Monday, March 29, 2004

On The First Lady as the Embodiment of American Soft Power

Let us begin at the beginning, and in the beginning was Lucy, the hottest chick in her day, albeit a little short for my tastes at 3 feet, 7 inches tall (then again -- hey -- horizontally, aren't we all the same height). Fast forward to First Ladies, dear readers: for just as foreign policy considerations -- especially those concerning allies -- ought to be led off with the carrot before resorting to the whip, so too should we not discount the importance of soft power. And, as the last standing world superpower, the First Lady is the embodiment of our overwhelming soft power.
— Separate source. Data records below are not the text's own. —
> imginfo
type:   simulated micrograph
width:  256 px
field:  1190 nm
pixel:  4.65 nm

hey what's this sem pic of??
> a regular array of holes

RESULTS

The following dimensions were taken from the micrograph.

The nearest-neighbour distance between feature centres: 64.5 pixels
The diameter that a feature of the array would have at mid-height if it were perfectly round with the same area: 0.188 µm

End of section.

The anxiety of influence of being First Lady (ask Hillary about that) comes in coming after Jackie O. In the days of Eleanor Roosevelt and the Great Depression it was enough to be a humanitarian, the times warranted displays compassion, while the President conveyed a steely command of the Republic. And in the days of post-World War II post-Cold War tensions, it was enough to be a June Cleaver clone, like Mrs. Eisenhower.

Jackie O, pre-Greece, pre-anti-Apartheid Mandela backer Maurice Templesman, was the epitome of insular American chic. She was a product of the Fifth Avenue and East End, Virginia hunt club horsey set and Vassar; a French-educated Debutante of the Year, 1948, was perfectly suited to physically represent American culture in the age of intense competition against the Soviet Union. American Capitalism was good -- just look to Jackie, we seemed to be telling the world.

The long shadow of Jackie O -- which runs continuously and unbroken throughout the latter half of the 20th century (just ask Hillary, who, after Health Care tanked, went with the pink pearls Barbara Bush look for a while), shading the cherry blossoms in Washington. Theresa Heinz Kerry is in a unique position to break this shadow-prison and lead us to the next age -- an age of universal law, transparency, democracy and international cooperation.

Heinz presents a sophisticated image with her Swiss-Mozambique accented english, her Old Master painting collection, her deep study of yoga and her multilingualism -- she speaks 5 languages -- as well as an advocacy of literature, not just a librarian's inquisitiveness. Just as Jackie O classed up the joint with invites to Malreaux and Pablo Casals, who played Bach cello suites (has DC ever been so fucking cool?) in the White House, I believe Americans are goddamned sick of all the country music (even those from Kentucky) and want a First Lady to demonstrate American Soft Power, our cultural riches (and, quite frankly the classical music industry could really, really use the help) that arise from our ability to synthesize and blend all the arts and philosophies of the world into our melting pot. Liberalism and art should be stressed against the pathetic, moribund Anglophilia of the conservative movement, with that faint musty odor of Brideshead Revisited ("yes, Chardin was a fine painter, and Elgar a good composer, but what about the American John Singer Sargent and listening to John Cage on a rainy night after some fine weed?"). God bless America, break out the jazz, thank you very much!

We have rogue ambassadors, hot Hollywood actresses like Angelina Jolie and Julia Roberts, who travel to Third World countries trading their celebrity to highlight humanitarian collapse. Heinz would be in a perfect position to continue and encourage Hollywood in this useful role, and, in turn, becoming a liaison between the worlds of literature, art, movies and other cultural institutions around the world, helping our best exports, spreading good will, and -- all good -- raising funds for the maintenance of the mission. Part Hollywood, part Random House, part music industry, part tv land, part museum mile, part Silicon Valley, part fashion houses, the First Lady must be an exemplar of american cultural influence, and, in the process, the premier fund raiser from those institutions.

Resentment overseas that hinder American companies from gaining access could be charmed open by a talented First Lady, the embodiment of American soft power.